The following image shows a typical radiation pattern from an RFID inlay.

# Cables

RFID tags exist which use wire cables for their antennas. They normally look like a piece of wire (about 150mm long for a UHF version), with a piece of heatshrink in the middle. Compared to solid tags and inlays, they have the benefit of being very flexible and thin.

# Metal Compatible

Specialised tags/inlays exist for attaching/putting in close proximity to metal in where a normal tags range would be greatly limited/not work at all. They are normally more expensive than the standard RFID products. Xerafy makes a range of these metal-compatible tags/inlays. The article “Small Proximity Coupled Ceramic Patch Antenna For UHF RFID Tag Mountable On Metallic Objects” is an interesting read if you want to know more about metal-compatible RFID products. The following picture is a cross-section of the proposed antenna in the article.

# Antennas

The are different types of antenna used in different RFID designs. UHF antenna input is typically between 1-5W. 13.56MHz antennas between 100-200mW. Antennas can either be stand-along items, or part of a substrate/PCB. AN1715: UHF RFID PCB Antenna Design by NXP explains how to design an PCB-based UHF RFID antenna. One of the key parameters of an antenna is it’s gain. The gain is usually expressed in $$dBi$$ (decibels isotropic), or more rarely, $$dBd$$ (decibels relative to a lossless half-wave dipole antenna). To convert between $$dBi$$ and $$dBd$$, use the following equation:

$$dBi = dBd + 2.15dB$$

Smith charts are useful when designing impedance matching circuits between the antenna and RFID transceiver. A great free Smith chart program is Smith by Fritz Dellsperger.

The following diagram is of a planar PCB 13.56MHz RFID antenna design, recommended by Texas Instruments (TI). TI states in Application Report SLOA135: Antenna Matching for the TRF7960 RFID Reader that,

A rule of thumb is that the expected read range is twice the antenna diagonal measurement.

## Properties

Front-to-Back Ratio: The ratio (in dB) of the gain in the maximum direction vs. the gain of that 180° away from the maximum direction. Typical values for UHF antennas are around 20dB. It is a measure of the directionality of an antenna.

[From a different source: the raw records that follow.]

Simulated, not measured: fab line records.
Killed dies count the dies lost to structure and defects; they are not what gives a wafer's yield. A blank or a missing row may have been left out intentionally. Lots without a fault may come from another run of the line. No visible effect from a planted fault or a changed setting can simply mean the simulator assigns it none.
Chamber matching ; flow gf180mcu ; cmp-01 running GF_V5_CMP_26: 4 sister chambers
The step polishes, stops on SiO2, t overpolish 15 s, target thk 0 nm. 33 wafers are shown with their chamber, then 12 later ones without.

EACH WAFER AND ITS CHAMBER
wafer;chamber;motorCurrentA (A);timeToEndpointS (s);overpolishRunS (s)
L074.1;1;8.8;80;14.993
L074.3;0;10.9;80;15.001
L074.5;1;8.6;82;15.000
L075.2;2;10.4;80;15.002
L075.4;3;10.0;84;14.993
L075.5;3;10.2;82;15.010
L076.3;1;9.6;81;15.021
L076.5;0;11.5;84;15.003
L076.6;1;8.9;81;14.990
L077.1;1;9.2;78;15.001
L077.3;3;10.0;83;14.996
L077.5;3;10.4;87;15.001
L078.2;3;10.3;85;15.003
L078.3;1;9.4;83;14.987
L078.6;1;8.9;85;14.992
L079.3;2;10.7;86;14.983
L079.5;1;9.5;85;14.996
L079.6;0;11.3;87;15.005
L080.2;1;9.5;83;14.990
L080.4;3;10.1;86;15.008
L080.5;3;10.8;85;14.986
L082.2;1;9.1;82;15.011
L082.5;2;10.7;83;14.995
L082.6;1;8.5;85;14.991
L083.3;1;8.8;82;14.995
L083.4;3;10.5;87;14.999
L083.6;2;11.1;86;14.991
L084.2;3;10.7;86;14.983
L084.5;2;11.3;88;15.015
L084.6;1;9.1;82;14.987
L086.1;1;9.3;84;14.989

## Linear Polarization (Dipole)

The best method if the tag orientation (with respect to the reader) is known and fixed.

## Circular Polarization

The best method when the tag orientation could be anything. You lose at least 3dB of signal when using this method compared to linear polarization. A circular polarized antenna is not necessarily circular in shape, it’s to do with the fact the emitted electromagnetic wave’s electrical and magnetic components rotate 360° once every wavelength. You can get “left” or “right” polarized waveforms. Some antennas which are circularly polarized are:

• PCB slot antennas: Lengths between 20-50mm for UHF RFID is common on 1.6mm thick PCB

# Standards

## EPC Global Class 1 Generation 2 UHF Air Interface Protocol Standard “Gen 2”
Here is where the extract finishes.